Australia's Queensland tourism industry has completed a remarkable U-turn, thanks to a huge increase in hotel occupancy rates during the past 12 months.
The change in fortune is being fuelled by cheap flights carrying loads of southern visitors, with arrival numbers reaching pre-September 11 levels, the latest Midwood Queensland Investment report shows.
Accommodation providers in Brisbane, the Gold Coast and Cairns are enjoying the biggest windfall, increasing their room rates by 8 per cent.
The figures are a stark contrast to 12 months ago when photographs of the Surfers Paradise skyline at night showed many rooms were empty.
But as occupancy levels nudge past 80 per cent, tourists can expect to pay more for a bed, with prices tipped to rise by $12 a night.
"Domestic travellers took advantage of the cheap airfares to holiday during the winter months in balmy Queensland," the Midwood report said.
Head researcher John Rose said: "The cheap airfares were very significant. You can fly with Virgin and Jetstar and get around very cheaply now.
"In previous years the airfares were terribly high. The Gold Coast had 3 million arrivals at the (Coolangatta) airport in 2004, which was a record."
Mr Rose said overseas tourists were also travelling again after overcoming their fears about the SARS outbreak and terrorists attacks.
Brisbane accommodation houses had the highest percentage increase in takings at 19 per cent; the highest occupancy rates of 82.6 per cent and equal largest room rate increase of 8 per cent.
Gold Coast room rates increased by 8 per cent with occupancy rates reaching 71 per cent.
Takings rose by 15 per cent to almost $100 million.
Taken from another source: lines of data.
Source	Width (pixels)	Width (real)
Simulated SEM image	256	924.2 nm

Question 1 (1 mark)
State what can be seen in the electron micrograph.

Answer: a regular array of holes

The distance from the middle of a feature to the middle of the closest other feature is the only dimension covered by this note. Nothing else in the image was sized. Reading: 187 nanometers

The report rated the Sunshine Coast's performance as "relatively disappointing".
While takings increased by 7 per cent and room rates by 6 per cent, those takings were 5 per cent below the increase for the state as a whole.
Research on overseas visitor nights revealed a statewide increase of 9 per cent for the year to June, 2004, with Brisbane and the Gold Coast scoring a 10 per cent increase.
Cairns suffered a 7 per cent decline but still recorded the highest number in the state.
The Midwood report also found the origin of overseas tourists dictated where they were likely to stay.
Japanese and New Zealand holidaymakers preferred the theme parks and beaches of the Gold Coast while Brisbane was popular with Europeans visiting relatives.
The reef and rainforest near Cairns was a drawcard for Japanese, European and American tourists while the Sunshine Coast and Whitsundays were popular among visitors from the UK.